Remember Smoky the Bear? For nearly 70 years, Smoky educated the American public about the dangers of forest fires, and groups like The Nature Conservancy spent a lot of time and effort extinguishing them. But after Colorado experienced the second worst fire in U.S. history, the organization discovered putting out low-impact flames was doing more harm than good. Ironically, trees overpopulated the area and led to very hot, catastrophic fires that destroyed the Cache la Poudre Watershed -- one of the area's only fresh water sources. Now The Nature Conservancy, in partnership with Anheuser-Busch and the Coalition for the Poudre River Watershed, are purposefully removing trees and issuing controlled burns to prevent another uncontrollable blaze. We spoke with their team to better understand this new prevention method, which they hope will serve as a model for other forest fire-prone states.
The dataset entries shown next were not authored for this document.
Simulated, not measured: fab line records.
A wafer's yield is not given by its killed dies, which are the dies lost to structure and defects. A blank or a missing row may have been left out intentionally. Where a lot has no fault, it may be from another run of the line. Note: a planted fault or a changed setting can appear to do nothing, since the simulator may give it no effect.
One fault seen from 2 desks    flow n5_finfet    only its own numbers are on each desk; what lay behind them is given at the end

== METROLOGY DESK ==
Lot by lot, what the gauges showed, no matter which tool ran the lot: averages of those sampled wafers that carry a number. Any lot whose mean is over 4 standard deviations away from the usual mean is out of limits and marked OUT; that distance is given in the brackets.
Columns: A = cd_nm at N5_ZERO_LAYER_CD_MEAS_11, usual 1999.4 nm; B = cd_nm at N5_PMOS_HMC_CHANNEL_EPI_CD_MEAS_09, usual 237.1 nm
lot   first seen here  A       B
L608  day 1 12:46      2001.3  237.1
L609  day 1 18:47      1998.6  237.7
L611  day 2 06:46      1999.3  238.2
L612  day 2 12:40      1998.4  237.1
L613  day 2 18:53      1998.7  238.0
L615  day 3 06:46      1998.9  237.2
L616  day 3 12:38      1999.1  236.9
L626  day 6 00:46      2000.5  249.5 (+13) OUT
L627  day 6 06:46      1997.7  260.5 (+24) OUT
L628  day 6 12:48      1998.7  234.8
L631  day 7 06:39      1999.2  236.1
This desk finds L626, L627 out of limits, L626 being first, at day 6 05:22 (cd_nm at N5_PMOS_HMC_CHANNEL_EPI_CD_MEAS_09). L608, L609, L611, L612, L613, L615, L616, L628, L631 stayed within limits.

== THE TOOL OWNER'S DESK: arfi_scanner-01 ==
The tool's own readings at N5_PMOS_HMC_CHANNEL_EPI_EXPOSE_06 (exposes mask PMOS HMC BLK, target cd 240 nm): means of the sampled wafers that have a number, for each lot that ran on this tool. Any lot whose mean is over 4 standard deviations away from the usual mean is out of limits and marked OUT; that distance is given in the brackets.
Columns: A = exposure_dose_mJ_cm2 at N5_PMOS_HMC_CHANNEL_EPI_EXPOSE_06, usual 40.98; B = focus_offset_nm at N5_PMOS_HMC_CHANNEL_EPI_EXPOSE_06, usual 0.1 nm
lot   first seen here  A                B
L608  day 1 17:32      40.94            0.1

In Colorado, the phrase “forest fire” may as well be commensurate with a four letter word. For hundreds of years, forest fires have been a designated as very bad, so The Nature Conservancy is working hard to educate the public. In essence, this project is completely changing the way we fight fires, by shifting from a reactive approach to a proactive approach. Small wildfires are natural and not a bad thing. In fact, fire plays a very important ecological role and contributes to soil health.
According to Nature Conservancy experts, forests in Colorado are historically sparse. Because of so many years of suppressing natural burn-off, too many trees have grown unnaturally. The group is now trying to mimic natural fires with man power. TNC formulated a special “prescription” for cutting trees and burning the brush. A federally-certified fire crew of seven are cutting trees and administering controlled burns. In order to protect the wildlife habitat, the crew only cuts select trees in specific areas. They leave small clumps for wildlife that require them (like Abert squirrels) and leave open grazing areas for elk and deer. The “prescription” only cuts certain overpopulated trees, such as Douglass Fir. For instance, the crew is not allowed to cut any trees over 18 inches, nor Aspen or Ponderosa Pine.
The Cache de la Poudre Watershed rehabilitation project is located on the Ben Delatour Scout Ranch, a 3,200-acre boy scout ranch in the watershed directly bordering national forest. Since public forests are funded and controlled by other sources, TNC and their sponsoring partner Anheuser-Busch needed to do their controlled burns on private land that are accessible enough to the public for educational purposes. The group is experimenting with thinning trees in an area of 60 acres. So far they’ve treated 30 acres.
Elk Horn Creek runs right though Ben Delatour Scout Ranch, and is tributary to the Cache de la Poudre Watershed. The watershed supplies up to 50 percent of the local area’s water supply and 300,000 people on the front range. After the Hyde Park Fire of 2012, the Cache de la Poudre Watershed was ruined with inconceivable amounts of sediment and erosion — the water looked more like tar. Imagine 300,000 people losing their water source, their only option being bottled water? Luckily in this particular instance, a neighboring community shared their water supply. But it was clear that a more proactive approach to catastrophic wildfire prevention was necessary.
The watershed project is so far proving to be a successful approach, though there are still aspects of the program that need further thought. For instance, stacks upon stacks of timber are temporarily lying around Ben Delatour Scout Ranch without purpose. TNC and their team said they plan to use most of the wood for biomass or find creative ways to reuse it. The Coalition for the Poudre River Watershed have reused some of the timber for restoration projects, such as mimicking beaver habitat in erosion-prone areas.
The Nature Conversancy received $110,000 in funding from their partner Anheuser-Busch, which also uses the Cache de la Poudre Watershed as the main water source for its Fort Collins Budweiser brewery. Given that Western American forest fires are becoming a tremendous issue that can’t be reactively saved without billions of dollars, a more proactive is approach is increasingly appealing. After this experimental project is finished, TNC hopes to write “prescriptions” specifically suited to other forest-fire prone regions. We look forward to following this important initiative as it progresses.